CAIRO: Human rights organizations denounced a court ruling against a man for distributing flyers criticizing the Supreme Council for Military Forces as unprecedented violation of freedom of expression this year.
This is the fastest and harshest verdict against freedom of expression since the January 25 Revolution, according to the Arab Network for Human Rights Information (ANHRI).
Al Waily Court sentenced Gaber Sayed Gaber Abdel Haq to a one year in prison and a LE 200 fine for distributing the flyers last Friday, Dec. 23, in Abbasiya.
The Egyptian Organization for Human Rights (EOHR) also condemned the verdict and called for the reconsideration of the Egyptian legislative structure in order to eliminate all articles that are against freedom of expression, which were inherited from the Mubarak regime.

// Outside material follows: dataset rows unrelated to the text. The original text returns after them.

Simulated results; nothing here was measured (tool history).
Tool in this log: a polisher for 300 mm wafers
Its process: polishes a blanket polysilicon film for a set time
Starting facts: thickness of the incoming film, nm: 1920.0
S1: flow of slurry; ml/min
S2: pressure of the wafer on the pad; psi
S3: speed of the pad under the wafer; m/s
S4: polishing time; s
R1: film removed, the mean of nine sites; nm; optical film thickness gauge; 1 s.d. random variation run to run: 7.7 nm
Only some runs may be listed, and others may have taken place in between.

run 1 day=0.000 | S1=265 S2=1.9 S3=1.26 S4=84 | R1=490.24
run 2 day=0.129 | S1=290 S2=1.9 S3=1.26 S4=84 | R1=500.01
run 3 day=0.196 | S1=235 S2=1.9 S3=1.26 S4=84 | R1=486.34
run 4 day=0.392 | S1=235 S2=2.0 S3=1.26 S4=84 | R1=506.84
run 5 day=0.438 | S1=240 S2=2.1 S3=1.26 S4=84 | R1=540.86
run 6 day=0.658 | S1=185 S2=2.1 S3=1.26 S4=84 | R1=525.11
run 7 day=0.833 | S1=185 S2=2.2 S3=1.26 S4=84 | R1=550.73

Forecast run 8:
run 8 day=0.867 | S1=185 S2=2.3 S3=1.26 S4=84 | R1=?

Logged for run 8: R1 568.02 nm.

“Such court decision is a serious violation against the freedom of expression and freedom of peaceful assembly, which are guaranteed according to the international standards of human rights,” said head of EOHR Hafez Abou Saeda.
Verdicts of the local administrative courts stress on the freedom of peaceful assembly of all aspects such as lectures, seminars, debates and speeches, he added.
ANHRI will take on the case and represent Abdel Haq, said Gamal Eid, executive director of ANHRI in a statement, “We will defend this citizen who practiced his legal right of freedom of expression.”
Eid noted that the expulsion of Prosecutor General, Abdel Meguid Mahmoud, is now a wish of hundreds that have been victims of his injustice, whether before or after the Jan. 25 uprising.
Mahmoud referred the case to an urgent court, which sentenced Abdel-Haq three days after his arrest.